It arrested on suspicion, tortured till confession,
and then punished by fire. Two witnesses, and
those to separate facts, were sufficient to consign
the victim to a loathsome dungeon. Here he was
sparingly supplied with food, forbidden to speak,
or even to sing to which pastime it could hardly be
thought he would feel much inclination—and
then left to himself, till famine and misery should
break his spirit. When that time was supposed
to have arrived he was examined. Did he confess,
and forswear his heresy, whether actually innocent
or not, he might then assume the sacred shirt, and
escape with confiscation of all his property.
Did he persist in the avowal of his innocence, two
witnesses sent him to the stake, one witness to the
rack. He was informed of the testimony against
him, but never confronted with the witness.
That accuser might be his son, father, or the wife
of his bosom, for all were enjoined, under the death
penalty, to inform the inquisitors of every suspicious
word which might fall from their nearest relatives.

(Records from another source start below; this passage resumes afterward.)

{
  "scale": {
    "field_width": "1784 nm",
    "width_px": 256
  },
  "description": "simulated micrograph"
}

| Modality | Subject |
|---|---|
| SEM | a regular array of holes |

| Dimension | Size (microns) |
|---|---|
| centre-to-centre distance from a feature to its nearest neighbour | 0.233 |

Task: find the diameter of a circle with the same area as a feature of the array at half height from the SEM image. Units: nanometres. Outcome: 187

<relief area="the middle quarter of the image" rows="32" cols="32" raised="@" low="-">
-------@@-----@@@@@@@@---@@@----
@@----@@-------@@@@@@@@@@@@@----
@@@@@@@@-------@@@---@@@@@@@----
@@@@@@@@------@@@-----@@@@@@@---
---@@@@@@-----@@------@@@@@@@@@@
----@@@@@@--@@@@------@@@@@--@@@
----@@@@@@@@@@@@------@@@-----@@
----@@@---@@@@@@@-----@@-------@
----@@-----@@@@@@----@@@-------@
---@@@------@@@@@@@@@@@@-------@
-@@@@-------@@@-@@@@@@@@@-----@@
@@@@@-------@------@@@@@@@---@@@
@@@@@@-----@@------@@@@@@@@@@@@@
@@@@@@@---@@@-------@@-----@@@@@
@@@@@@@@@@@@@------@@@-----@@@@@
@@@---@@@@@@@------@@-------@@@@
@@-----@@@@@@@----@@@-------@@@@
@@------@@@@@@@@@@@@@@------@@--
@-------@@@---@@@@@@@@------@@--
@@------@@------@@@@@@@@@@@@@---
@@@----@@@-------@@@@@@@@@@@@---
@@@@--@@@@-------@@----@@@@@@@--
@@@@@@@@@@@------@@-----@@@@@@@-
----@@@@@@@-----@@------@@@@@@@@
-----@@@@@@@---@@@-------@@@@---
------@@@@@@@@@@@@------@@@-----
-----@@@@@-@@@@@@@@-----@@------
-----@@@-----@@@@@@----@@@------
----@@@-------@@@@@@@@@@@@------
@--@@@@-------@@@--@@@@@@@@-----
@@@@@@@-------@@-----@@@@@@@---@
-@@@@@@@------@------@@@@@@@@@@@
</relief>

The indictment being thus supported, the prisoner
was tried by torture. The rack was the court
of justice; the criminal’s only advocate was
his fortitude—for the nominal counsellor,
who was permitted no communication with the prisoner,
and was furnished neither with documents nor with
power to procure evidence, was a puppet, aggravating
the lawlessness of the proceedings by the mockery of
legal forms: The torture took place at midnight,
in a gloomy dungeon, dimly, lighted by torches.
The victim—whether man, matron, or tender
virgin—was stripped naked, and stretched
upon the wooden bench. Water, weights, fires,
pulleys, screws—all the apparatus by which
the sinews could be strained without cracking, the
bones crushed without breaking, and the body racked
exquisitely without giving up its ghost, was now put
into operation. The executioner, enveloped in
a black robe from head to foot, with his eyes glaring
at his victim through holes cut in the hood which muffled
his face, practised successively all the forms of
torture which the devilish ingenuity of the monks
had invented. The imagination sickens when striving
to keep pace with these dreadful realities. Those
who wish to indulge their curiosity concerning the
details of the system, may easily satisfy themselves
at the present day. The flood of light which
has been poured upon the subject more than justifies
the horror and the rebellion of the Netherlanders.
The period during which torture might be inflicted from day to day was unlimited in duration. It could only be terminated by confession; so that the scaffold was the sole refuge from the rack. Individuals have borne the torture and the dungeon fifteen years, and have been burned at the stake at last.